Director's Notes About Our Program:

Why snakes?  Why Kids-N-Critters?

The start:

             I was given 2 ball pythons about 12 years ago for my classroom.  At that time I had a class that was a group of behavior challenged kids.  One of my underachievers really got interested in the snakes.  I made his interaction with the snakes contingent on his quality of work and behavior in my class and it worked well.  Other kids in the class wanted to participate and a new form of motivation erupted in my class.

Reaching out:

             The following year one of my high honors students for her seminar project decided to overcome her fear of snakes and by the end of the year write a large sized short story about snakes for a first grade class.  Then she was going to take one of my snakes and her book and go back to her first grade teacher’s class and present her book and the snake.  Initially she could not even look in the windows of the “snake room” with out getting the shakes.

State funding:

             Someone mentioned to someone else and so on until an individual at the state level heard about what was going on with the animals in my room and the outreach that had happened.  I was approached to write a grant to expand this idea to go out with groups of students to teach at more than one elementary school.  The grant was accepted and now we have spread to 6 high schools and expect to present to over 5,000 elementary students by end of the 07-08 school year.

What do I get out of it?

             The HS students involved come from all cliques and subgroups in the schools.  Each student has to maintain passing grades and a C average to stay in the program.  Each kid needs a hook and reason to stay in school and succeed.  For some of these kids this is the reason.  They keep their grades up, behave in class and in the halls and generally improve their attitudes in school.  Some of these kids, before the program, spent too much time in suspension, detention or other trouble.  It gives them a sense of belonging to a group with similar interests. All the students get the opportunity to hang around kids they may not ever see otherwise.  Now with 7 High schools involved the students interact with kids from other schools sharing their lives and outlooks and begin to realize they are not that different even though they come from different places.  At each school these kids come in early to clean cages, they take the animals home in the summer, they study to create professional and interesting presentations for the elementary students they present to.

             The looks on the faces of the little kids are priceless.  For 90 minutes they sit quietly in awe of the HS kids who present these animals to them.  Some of the children have never seen the animals up close and certainly not hanging on kids from their neighborhood.  They listen intently and ask some fantastic questions.  Going to the same schools allows these students to see the growth and development of the animals and the HS students.

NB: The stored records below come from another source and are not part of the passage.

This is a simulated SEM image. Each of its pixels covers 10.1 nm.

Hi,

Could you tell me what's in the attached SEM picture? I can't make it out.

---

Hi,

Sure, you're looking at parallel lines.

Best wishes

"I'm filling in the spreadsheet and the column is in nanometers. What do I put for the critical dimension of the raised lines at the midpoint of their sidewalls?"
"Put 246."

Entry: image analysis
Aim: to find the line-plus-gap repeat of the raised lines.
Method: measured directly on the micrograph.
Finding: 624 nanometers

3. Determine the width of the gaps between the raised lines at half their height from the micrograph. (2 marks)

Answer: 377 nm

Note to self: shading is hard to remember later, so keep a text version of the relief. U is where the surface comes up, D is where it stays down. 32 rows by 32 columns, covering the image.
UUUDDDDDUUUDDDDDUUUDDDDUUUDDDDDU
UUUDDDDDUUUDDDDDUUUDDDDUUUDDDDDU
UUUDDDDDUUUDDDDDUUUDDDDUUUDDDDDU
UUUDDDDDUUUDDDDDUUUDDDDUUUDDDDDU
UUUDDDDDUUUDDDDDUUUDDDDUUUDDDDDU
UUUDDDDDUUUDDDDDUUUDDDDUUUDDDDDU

             I have seen many HS students changed by this program.  Some have decided to go on in science, others in education because of the effect the program has on them.

 

I got into teaching to make a difference. 

             Teaching approximately 100 kids a year in my classes is only part of that.  There are at times 200 kids in the program and we teach/reach thousands of elementary school students each year.  All of this impact has to be felt in a few kids each year.  If we reach a few each year then I am fulfilled.  Many times in the past ten years I have had little kids come to me in malls, stores and town centers to hug my knees and tell their parents that I am the snake man.  Even my daughter, now 9, is involved and her school system doesn’t have the program yet.   One of her dreams is to teach with me my last year and take over the program and continue to reach the younger children in the area.  I hope this happens.